Written by Ian Dobbs on July 2nd, 2013.      0 comments

Market Overview:

This week is a big one for markets, with a number of central bank monetary policy decisions followed by the key US employment numbers on Friday.  Today we have the Reserve Bank of Australia rate decision, then on Thursday we have both the Bank of England and the ECB policy meetings. In the wake of the Fed’s announcement on tapering quantitative easing, interest rates have moved higher around the world. This is not a welcome response for many central banks who are still trying hard to stimulate economies into consistent growth. Officials from many countries have been on the wires recently stating rates are to stay low for the foreseeable future. They could use these meetings as a chance to be much more specific, and give definite time frames on how long rates will remain low. This forward guidance would at the least see short term interest rates regain some of the lost ground. The end of the week will hold plenty of opportunity for action with US employment numbers set for release. The US dollar has remained strong in the wake of the Fed’s announcement, and the risks must lie with a low employment growth number causing a decent correction.

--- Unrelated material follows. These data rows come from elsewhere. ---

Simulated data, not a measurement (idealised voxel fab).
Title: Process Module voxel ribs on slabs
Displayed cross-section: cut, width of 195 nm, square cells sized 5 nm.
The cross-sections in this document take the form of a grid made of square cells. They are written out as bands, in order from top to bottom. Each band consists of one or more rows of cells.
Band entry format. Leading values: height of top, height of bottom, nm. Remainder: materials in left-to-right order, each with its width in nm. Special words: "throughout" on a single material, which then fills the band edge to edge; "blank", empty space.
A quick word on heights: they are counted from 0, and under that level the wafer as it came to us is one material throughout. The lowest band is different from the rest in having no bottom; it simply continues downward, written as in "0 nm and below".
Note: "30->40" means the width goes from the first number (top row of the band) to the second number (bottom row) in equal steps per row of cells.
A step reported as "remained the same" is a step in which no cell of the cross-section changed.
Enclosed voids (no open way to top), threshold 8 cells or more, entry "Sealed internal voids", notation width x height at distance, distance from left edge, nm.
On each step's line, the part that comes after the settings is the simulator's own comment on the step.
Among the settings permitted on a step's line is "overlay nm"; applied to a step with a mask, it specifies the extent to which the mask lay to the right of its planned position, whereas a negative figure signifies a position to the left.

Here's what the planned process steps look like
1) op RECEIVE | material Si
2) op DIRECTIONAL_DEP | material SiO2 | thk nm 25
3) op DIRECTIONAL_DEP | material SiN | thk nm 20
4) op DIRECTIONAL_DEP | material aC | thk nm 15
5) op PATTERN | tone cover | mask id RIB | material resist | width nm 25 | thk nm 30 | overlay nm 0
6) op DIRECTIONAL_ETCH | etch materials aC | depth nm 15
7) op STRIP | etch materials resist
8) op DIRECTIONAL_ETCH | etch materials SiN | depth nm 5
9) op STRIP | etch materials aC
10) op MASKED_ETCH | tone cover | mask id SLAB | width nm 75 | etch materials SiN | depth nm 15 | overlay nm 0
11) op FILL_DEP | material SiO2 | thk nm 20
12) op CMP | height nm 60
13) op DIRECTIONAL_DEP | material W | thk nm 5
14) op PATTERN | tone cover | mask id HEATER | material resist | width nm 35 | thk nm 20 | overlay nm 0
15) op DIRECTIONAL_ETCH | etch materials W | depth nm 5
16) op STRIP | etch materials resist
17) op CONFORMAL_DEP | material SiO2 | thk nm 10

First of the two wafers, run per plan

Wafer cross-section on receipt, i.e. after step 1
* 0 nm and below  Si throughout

The Australian dollar ended last week on a soft note as broad based USD strength sent it to a fresh low for this cycle. There were no key drivers of the move and so far this week we have seen a recovery of some of the lost ground. There is going to be plenty of fundamental news out of Australia this week for the market to take a lead from. The most notable of which is the Reserve Bank of Australia interest rate decision out this afternoon. Yesterday saw data on the manufacturing sector released. This showed a big positive jump in the index. Although it still shows the industry is still contracting, it was the highest result for two years. The RBA will take heart from results like this as they are an early indication of a rebalancing in the economy. Also out yesterday was data on the Chinese manufacturing sector which showed the weakest reading for four months. This was expected though, as the credit squeeze has slowed the flow of cash to companies. Key data later in the week comes in the form of retail sales, trade balance and building approvals.  

New Zealand
New Zealand has a very light economic calendar this week and as a result the market will be looking to offshore factors to take the lead. Central bank interest rate decisions from Australia, Europe and the UK will give plenty of chance for volatility. The broad theme of US dollar strength is still very much in play, even in the face of repeated calls from Fed officials last week that the market has overreacted to Bernanke’s announcement of the tapering of monetary stimulation. The NZD got pushed down to just above 0.7700 on Friday evening as flows continued to support the USD across the board.

United States
The USD has continued to remain well supported across the board. This comes despite continued talk from FED officials who are all singing the same tune. The rhetoric is that the market has overreacted to the FED’s announcement on tapering quantitative easing. It seems the market’s reaction after the announcement in the interest markets caught FED by surprise. Subsequently, the FED, and most other central banks around the world, have been stressing that interest rates are not going up anytime soon. Markets love to get ahead of themselves, and maybe they have here. But the fact is that ultra easy monetary policy cannot last forever, and at least in the US, it’s close to being scaled back. Last night we got a reading on the US manufacturing sector that looked pretty good at first glance. The sector has shown an overall improvement from the previous month and the result was higher than expected. However, there is some concern about the employment aspect of the report which dropped to its lowest level in four years. With unemployment a key indicator for any FED tapering, this has raised eyebrows. At the end of this week we get the overall US employment growth data. If this happens to surprise with a low number, there is plenty of potential for the markets to unwind at least some of their recent moves. Before that, there is a report on the non-manufacturing sector due for release on Thursday, as well as a number of other FED officials due to speak.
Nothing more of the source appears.